How on earth could you expect anyone to feel remotely amorous when Peppa Pig’s theme tune has become the soundtrack to their life? While there’s no doubt that making the switch from mother to lover and back again can be extremely tricky, it’s still important to make time for a little passion away from the chaos and clutter of family life. And what better excuse than a date night or a naughty weekend break? “Setting aside ‘parents-only’ time is well worth the effort and a great way to get out of ‘mummy mode’,” says Cathy O’Neill, co-author of Baby-Proofing Your Marriage: How to laugh more, argue less and communicate better as your family grows
The early days of parenthood can be blissful, challenging, and of course, tiring so it’s easy to see how not making time for your partner and putting your relationship on the back burner happens. According to O’Neill, it’s not just your sex life that can suffer when a baby arrives. “Both men and women told us they missed the small gestures of intimacy, such as hugging and kissing,” she says. Therefore, do try to juggle your new routines and carve out time for each other to be affectionate and loving every day – preferably in front of your children – as this will leave the whole family feeling secure, loved and emotionally connected. If making come-hither eyes other over a pile of discarded Lego bricks doesn’t float your boat, aim to designate one night each week to spend together without any distractions.

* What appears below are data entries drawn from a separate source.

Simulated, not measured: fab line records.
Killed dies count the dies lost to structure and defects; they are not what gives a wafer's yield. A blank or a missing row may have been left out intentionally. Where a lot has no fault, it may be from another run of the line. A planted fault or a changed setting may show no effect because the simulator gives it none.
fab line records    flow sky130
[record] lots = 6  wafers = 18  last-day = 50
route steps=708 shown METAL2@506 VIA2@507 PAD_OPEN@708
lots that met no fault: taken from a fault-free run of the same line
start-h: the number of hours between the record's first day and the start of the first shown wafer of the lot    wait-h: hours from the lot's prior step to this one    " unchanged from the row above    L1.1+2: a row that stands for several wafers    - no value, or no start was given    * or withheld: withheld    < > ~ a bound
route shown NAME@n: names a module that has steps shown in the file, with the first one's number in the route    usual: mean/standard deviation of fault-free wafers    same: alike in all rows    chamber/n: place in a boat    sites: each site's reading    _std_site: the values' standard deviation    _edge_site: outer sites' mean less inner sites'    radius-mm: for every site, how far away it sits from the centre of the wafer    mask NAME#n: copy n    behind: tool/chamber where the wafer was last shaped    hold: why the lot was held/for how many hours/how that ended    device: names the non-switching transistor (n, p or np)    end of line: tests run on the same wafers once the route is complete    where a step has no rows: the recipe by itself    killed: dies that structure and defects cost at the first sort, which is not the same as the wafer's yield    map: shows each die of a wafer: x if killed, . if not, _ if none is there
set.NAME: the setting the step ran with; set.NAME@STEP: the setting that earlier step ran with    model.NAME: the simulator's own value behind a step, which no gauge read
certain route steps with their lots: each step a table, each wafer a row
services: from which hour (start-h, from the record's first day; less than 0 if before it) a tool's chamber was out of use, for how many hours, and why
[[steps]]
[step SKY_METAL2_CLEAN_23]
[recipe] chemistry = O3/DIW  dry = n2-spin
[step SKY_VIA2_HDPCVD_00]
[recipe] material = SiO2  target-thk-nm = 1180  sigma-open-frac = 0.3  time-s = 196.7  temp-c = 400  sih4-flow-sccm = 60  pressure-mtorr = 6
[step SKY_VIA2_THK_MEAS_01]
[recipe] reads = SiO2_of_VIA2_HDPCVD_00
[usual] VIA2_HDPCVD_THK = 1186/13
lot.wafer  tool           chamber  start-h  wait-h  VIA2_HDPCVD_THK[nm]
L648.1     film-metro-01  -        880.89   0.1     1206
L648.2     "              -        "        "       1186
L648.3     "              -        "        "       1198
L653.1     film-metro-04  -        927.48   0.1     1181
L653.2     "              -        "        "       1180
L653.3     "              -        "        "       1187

Date nights were important pre-parenthood and are equally as important post-parenthood too. Date night or, spending some quality time together promotes communication, increases feelings of intimacy, decreases the chances of taking each other for granted, limits stress, and builds stronger bonds and attachments. If you can get a babysitter and go out for the evening alone then all the better to reconnect but even a date night at home can make all the difference. It can simply be sharing a bottle of wine on the sofa and watching a boxset, a candle-lit supper at a set table or, sharing a bath and some couples massage when the children are all in bed. Don’t think it has to be extravagant every time – making it accessible, relaxed and achievable rather than a stressful extra to your daily to-do it means it mores like to be a weekly ‘date’ rather than a ‘once-whenever-you-remember’ occasion.
BUT, please don’t forget to talk!
And, we mean to actually talk. Not about whose turn it is to sterilise the bottles, buy the nappies or pick up the children from nursery, but about life beyond your baby. “Try to have conversations about something other than your child,” says O’Neill. “It’s vital for parents to pay adequate attention to their relationship, no matter how strong the pull of parenthood,”
Give yourself ample time to get in the mood. Feed, bathe and get the kids into bed a little earlier, replace Peppa with Prince (or, whatever romantic music gets you in the mood), light a few candles, change out of your lounge pants and banish all talk of children…even if it is just for one evening!